Windows 8 could be released next year, so to prevent businesses from holding on to their cash Microsoft is arguing that users should upgrade now and use the same PC to run Windows 8 later.

“Whether upgrading an existing PC or buying a new one, Windows will adapt to make the most of that hardware,” Reller said. Windows 8 is for “the hundreds of millions of modern PCs that exist today and for the devices of tomorrow.”

As we learned earlier this year, Windows 8 will be optimized for both touch-screen tablets and PCs. Microsoft announced at January’s Consumer Electronics Show that it will support the ARM architecture, a lower-powered chip for mobile devices, and last month Microsoft showed off the new tablet interface.

“Windows 8 is a true re-imagining of Windows, from the chip to the interface,” Reller said. Despite the re-imagining, Microsoft will keep system requirements flat or reduce them. To run Windows 7, PCs need at least a 1GHz processor, 1GB RAM, 16GB available disk space and DirectX 9 graphics.

Windows 7 tablets exist today, but regardless of Microsoft’s advice, consumers are better served waiting for Windows 8 tablets to hit the market because they are likely to be more advanced and it’s not yet clear whether Microsoft can create something better than Apple’s iPad. The “buy today, upgrade later” advice should be applied to PCs only.

While a Windows 8 release date hasn’t been revealed, Microsoft said today it will provide another technical preview at the BUILD Conference in Anaheim, Calif., Sept. 13-16.
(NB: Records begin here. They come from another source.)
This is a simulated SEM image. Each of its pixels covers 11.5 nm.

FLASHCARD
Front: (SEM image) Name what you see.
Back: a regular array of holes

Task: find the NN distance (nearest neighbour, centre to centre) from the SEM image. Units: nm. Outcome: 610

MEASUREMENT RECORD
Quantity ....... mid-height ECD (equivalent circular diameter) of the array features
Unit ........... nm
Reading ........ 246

The conference will “show modern hardware and software developers how to take advantage of the future of Windows,” Reller said. “It is the first place to dive deep into the future of Windows.”

Windows 8 will feature a start screen composed of applications represented in “tiles,” which Microsoft believes are more useful than Apple’s iPad icons because they are capable of providing details such as the current weather or state of an application. The traditional interface of Windows XP and Windows 7 will also be there for desktop-oriented applications.